We are given electric field as

$E = 10 \hat{j} \cos (6 x + 8 z)$

where, phase angle is independent of time, i.e., phase angle at $t = 0$ is $φ = 6 x + 8 z$ .

Phase angle for $B$ will also be $6 x + 8 z$ because for an electromagnetic wave $E$ and $B$ oscillate in same phase.

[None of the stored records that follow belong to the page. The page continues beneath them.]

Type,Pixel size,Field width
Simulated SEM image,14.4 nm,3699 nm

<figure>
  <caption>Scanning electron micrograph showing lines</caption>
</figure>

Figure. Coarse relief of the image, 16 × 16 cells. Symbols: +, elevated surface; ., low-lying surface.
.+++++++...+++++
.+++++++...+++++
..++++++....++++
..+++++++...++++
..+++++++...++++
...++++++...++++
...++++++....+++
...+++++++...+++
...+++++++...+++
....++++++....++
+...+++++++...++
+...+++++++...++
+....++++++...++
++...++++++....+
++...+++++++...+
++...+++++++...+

Thus, direction of wave propagation

$= \frac{6 \hat{i} + 8 \hat{k}}{\sqrt{6^{2} + 8^{2}}} = \frac{6 \hat{i} + 8 \hat{k}}{10}$

Let magnetic field vector,

$B = a \hat{i} + b \hat{j} + d \hat{k}$ , then direction of wave propagation is given by

$\begin{aligned} \frac{E \times B}{| E^{'} | | B |} & = \frac{10 \hat{j} \times (a \hat{i} + b \hat{j} + d \hat{k})}{10 \times {(a^{2} + b^{2} + d^{2})}^{1 / 2}} \\ = \frac{- 10 a \hat{k} + 10 d \hat{i}}{10 {(a^{2} + b^{2} + d^{2})}^{1 / 2}} \end{aligned}$

As, $| B | = \frac{| E |}{c} = \frac{10}{c}$

We get, $| B | = \sqrt{a^{2} + b^{2} + d^{2}} = 10 / c$

By putting this value in Eqs. (iii) and (ii), we get direction of propagation

$\begin{array}{ll} \Rightarrow & \frac{c 10 (d \hat{i} - a \hat{k})}{10 \times 10} = \frac{6 \hat{i} \times 8 \hat{k}}{10} \\ \Rightarrow d = 6 / c and a = - 8 / c \end{array}$

Hence, $B = \frac{6}{c} \hat{k} - \frac{8}{c} \hat{i} = \frac{1}{c} (6 \hat{k} - 8 \hat{i})$

As the general equation of magnetic field of an EM wave propagating in positive $y$ -direction is given as,

$B = B_{0} \cos (R y - ω t))$ $∴ B = \frac{1}{c} (6 \hat{k} - 8 \hat{i}) \cos (6 x + 8 z - 10 c t)$

Alternate method Given, electric field is $E (x, y)$ , i.e. electric field is in $x y$ -plane which is given as

$∵ E = 10 \hat{j} \cos (6 x + 8 z)$

Since, the magnetic field given is $B (x, z, t)$ , this means $B$ is in $x z$ -plane.

$∴$ Propagation of wave is in $y$ -direction.

$[∵$ for an electromagnetic wave,

$E ⊥ B ⊥$ propagation direction]

As Poynting vector suggests that $E \times B$ is parallel to $(6 \hat{i} + 8 \hat{k})$ .

$\begin{aligned} Let B = (x \hat{i} + z \hat{k}), \\ then E \times B = \hat{j} \times (x \hat{i} + z \hat{k}) = 6 \hat{i} + 8 \hat{k} \\ or - x \hat{k} + z \hat{i} = 6 \hat{i} + 8 \hat{k} \\ or x = - 8 and z = 6 \\ ∴ B = \frac{1}{c} (6 \hat{k} - 8 \hat{i}) \cos (6 x + 8 z - 10 c t) ∵ \frac{| E |}{| B |} = c \end{aligned}$